The London Fire Brigade (LFB) has been condemned for "serious shortcomings" and systemic failures in its response to the Grenfell Tower fire, in a report into the 2017 blaze.
Fewer people would have died in the fire if the LFB had taken certain actions earlier, the report by inquiry chairman Sir Martin Moore-Bick said.
He also said some evidence given by the LFB at the inquiry was "insensitive".
The BBC has seen sections of the report ahead of Wednesday's publication.
The 1000-page document follows the first phase of the inquiry, which looked at what happened on the night that 72 people died in the tower block fire on 14 June 2017.
The council, the tower's tenant management organisation, the police and the fire service were all quizzed during the inquiry's first phase.
Sir Martin's report praised the courage of firefighters on the night.
But it found many "institutional" failures that meant the LFB's planning and preparation for the incident was "gravely inadequate".
For example, Sir Martin said control room staff who fielded 999 calls "undoubtedly saved lives" but "a close examination" of operations revealed "shortcomings in practice, policy and training".
"Supervisors were under the most enormous pressure, but the LFB had not provided its senior control room staff with appropriate training on how to manage a large-scale incident with a large number of FSG [Fire Survival Guidance] calls," he said.
"Mistakes made in responding to the Lakanal House fire were repeated," he added - referring to a fire in Camberwell, south London, in 2009, which killed three women and three children.

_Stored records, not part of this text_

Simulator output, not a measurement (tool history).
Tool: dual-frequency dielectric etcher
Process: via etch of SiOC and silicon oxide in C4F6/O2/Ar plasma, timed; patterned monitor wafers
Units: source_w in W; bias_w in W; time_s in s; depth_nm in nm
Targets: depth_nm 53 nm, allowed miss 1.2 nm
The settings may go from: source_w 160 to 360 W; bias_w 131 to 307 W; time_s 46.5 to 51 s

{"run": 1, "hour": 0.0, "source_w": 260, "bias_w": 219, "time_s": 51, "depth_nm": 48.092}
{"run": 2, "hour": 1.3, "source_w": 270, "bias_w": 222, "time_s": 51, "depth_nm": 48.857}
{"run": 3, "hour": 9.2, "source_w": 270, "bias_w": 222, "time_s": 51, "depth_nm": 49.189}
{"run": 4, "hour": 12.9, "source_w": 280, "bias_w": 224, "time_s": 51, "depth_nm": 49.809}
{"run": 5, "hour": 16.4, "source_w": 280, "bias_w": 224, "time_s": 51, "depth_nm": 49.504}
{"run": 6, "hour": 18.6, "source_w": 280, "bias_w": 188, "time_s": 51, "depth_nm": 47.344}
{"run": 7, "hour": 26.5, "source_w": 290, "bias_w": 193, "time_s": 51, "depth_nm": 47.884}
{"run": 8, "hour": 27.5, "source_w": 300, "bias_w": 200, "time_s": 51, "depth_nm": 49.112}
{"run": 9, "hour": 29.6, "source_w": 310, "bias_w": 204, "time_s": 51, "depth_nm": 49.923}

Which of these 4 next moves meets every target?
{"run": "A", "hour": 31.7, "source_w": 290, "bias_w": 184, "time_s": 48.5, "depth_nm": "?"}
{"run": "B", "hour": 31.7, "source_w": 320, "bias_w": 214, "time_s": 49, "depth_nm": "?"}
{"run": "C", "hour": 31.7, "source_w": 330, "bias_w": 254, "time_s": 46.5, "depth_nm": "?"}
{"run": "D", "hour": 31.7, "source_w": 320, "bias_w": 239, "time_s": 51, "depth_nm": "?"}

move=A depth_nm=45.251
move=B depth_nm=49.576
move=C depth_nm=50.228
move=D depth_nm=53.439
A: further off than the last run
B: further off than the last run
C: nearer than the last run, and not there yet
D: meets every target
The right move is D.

Sir Martin also criticised the LFB for its "stay put" strategy, where firefighters and 999 operators told residents to stay in their flats for nearly two hours after the blaze broke out.
The strategy was rescinded at 02:47 BST, the report said. Sir Martin wrote: "That decision could and should have been made between 01:30 and 01:50 and would be likely to have resulted in fewer fatalities."
Firefighters who attended the fire did not have training on how best to combat a cladding fire, the report added.
Four experienced members of the first crews to have fought the blaze had not received any training on the risks posed by exterior cladding or the techniques to be deployed in fighting fires involving cladding, the report found.
Sir Martin said the "principal" reason the fire spread so quickly "up, down and around the building was the presence of the aluminium composite material (ACM) rainscreen panels with polyethylene cores, which acted as a source of fuel".
The report also said evidence given by the LFB's commissioner, Dany Cotton, suggested lessons from the fire might be missed.
Sir Martin wrote: "Quite apart from its remarkable insensitivity to the families of the deceased and to those who escaped from their burning homes with their lives, the Commissioner's evidence that she would not change anything about the response of the LFB on the night, even with the benefit of hindsight, only serves to demonstrate that the LFB is an institution at risk of not learning the lessons of the Grenfell Tower fire."
A spokesperson for the LFB said it would be "inappropriate" to comment on the report's findings before they were officially released on Wednesday.
Speaking on Monday, Sir Martin said the report was long and detailed.
He stressed that readers of the report "should understand as clearly as possible the terrifying conditions faced by those who were in the building, at the time".
The cause of the fire was found by the report to be "an electrical fault in the large fridge freezer in the kitchen" in a fourth-floor flat.
"It occurred without any fault on the part of the tenant... and I am pleased to clear him of any blame, given that some people have unfairly accused him of having some responsibility for what happened," Sir Martin said.